State AG’s Line Up To Oppose President Trump’s Muslim Ban Rules

Demonstrators hold signs at Hartsfield-Jackson International Airport during a demonstration to denounce President Donald Trump’s executive order that bars citizens of seven predominantly Muslim-majority countries from entering the U.S., Sunday, Jan. 29, 2017, in Atlanta. (AP/Branden Camp)

By: Matthew Renda/Mint Press News  A team of state attorneys general launched their salvo against the Trump administration’s efforts to restrict travel to the United States by grandparents and other close relatives who come from six predominately Muslim nations.

The coalition of 16 attorneys general filed an amicus brief in the Trump administration’s appeal of a decision by a Hawaii federal judge holding that grandparents and other close relatives of U.S. residents have a ‘bona fide’ relationship to the United States.

“The courts have made clear to the Trump administration: grandparents are family,” said Attorney General Eric Schneiderman, leader of the coalition. “Since January, attorneys general have been on the front lines fighting this unconstitutional, unlawful, and un-American ban – and we’ll continue to act to protect our communities and ensure families are not torn apart.”

The case relates to an executive order President Donald Trump signed in early March, a revision of the original travel ban he signed in January just a week into his administration.

Federal judges subsequently prevented both versions from being fully implemented, ruling there was enough evidence that Trump issued the bans to discriminate against Muslim people.

The Trump administration appealed the preliminary injunctions to the Supreme Court, which promptly effected a compromise by allowing some aspects of the travel ban to remain while allowing those with a “bona fide relationship with a person or entity in the United States” to enter the country.

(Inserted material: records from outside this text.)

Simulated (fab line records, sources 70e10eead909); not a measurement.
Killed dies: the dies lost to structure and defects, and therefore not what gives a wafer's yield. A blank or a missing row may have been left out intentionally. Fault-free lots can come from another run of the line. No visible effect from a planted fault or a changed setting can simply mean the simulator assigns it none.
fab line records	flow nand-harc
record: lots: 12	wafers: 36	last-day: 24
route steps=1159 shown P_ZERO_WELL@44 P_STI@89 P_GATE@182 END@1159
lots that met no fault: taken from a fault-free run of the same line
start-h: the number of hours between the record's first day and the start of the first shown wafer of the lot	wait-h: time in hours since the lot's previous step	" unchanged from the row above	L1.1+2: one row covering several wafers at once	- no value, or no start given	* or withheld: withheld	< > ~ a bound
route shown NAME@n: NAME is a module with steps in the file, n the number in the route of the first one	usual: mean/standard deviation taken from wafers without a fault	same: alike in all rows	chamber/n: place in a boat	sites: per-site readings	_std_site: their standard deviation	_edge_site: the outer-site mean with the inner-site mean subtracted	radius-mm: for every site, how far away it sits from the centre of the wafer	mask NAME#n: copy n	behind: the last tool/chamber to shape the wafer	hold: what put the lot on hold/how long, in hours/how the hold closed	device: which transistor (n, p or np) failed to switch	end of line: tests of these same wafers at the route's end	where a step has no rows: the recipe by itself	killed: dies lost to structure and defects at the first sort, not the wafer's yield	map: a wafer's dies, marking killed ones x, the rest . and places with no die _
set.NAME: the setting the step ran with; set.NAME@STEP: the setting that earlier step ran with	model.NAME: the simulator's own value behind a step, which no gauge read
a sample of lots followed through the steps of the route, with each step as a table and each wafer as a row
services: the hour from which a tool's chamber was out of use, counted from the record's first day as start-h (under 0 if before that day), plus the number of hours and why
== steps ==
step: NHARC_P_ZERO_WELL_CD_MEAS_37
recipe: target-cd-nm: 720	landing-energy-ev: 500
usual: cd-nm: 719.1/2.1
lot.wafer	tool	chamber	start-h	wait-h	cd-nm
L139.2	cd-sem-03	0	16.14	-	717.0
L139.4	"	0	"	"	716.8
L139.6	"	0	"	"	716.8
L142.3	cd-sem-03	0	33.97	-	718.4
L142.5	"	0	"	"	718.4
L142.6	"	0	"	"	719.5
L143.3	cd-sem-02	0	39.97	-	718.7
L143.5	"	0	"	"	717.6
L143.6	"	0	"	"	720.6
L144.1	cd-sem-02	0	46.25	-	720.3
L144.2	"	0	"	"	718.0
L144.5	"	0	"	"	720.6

In response, the Trump administration developed rules that narrowly defined “bona fide relationship,” and excluded grandparents, grandchildren, uncles, aunts, nephews, nieces and first cousins.

After a series of motions and appeals filed by Hawaii Attorney General Douglas Chin, the Ninth Circuit ruled U.S. District Judge Derrick Watson, who issued the initial preliminary injunction for the revised travel ban, could decide whether grandparents and other close relatives had a bona fide relationship with the United States.

Watson promptly ruled they do under the Supreme Court’s guidance, prompting the Trump administration to appeal to the Ninth Circuit.

Friday’s amicus brief opposes the Trump administration’s appeal and supports Watson’s interpretation of the Supreme Court ruling.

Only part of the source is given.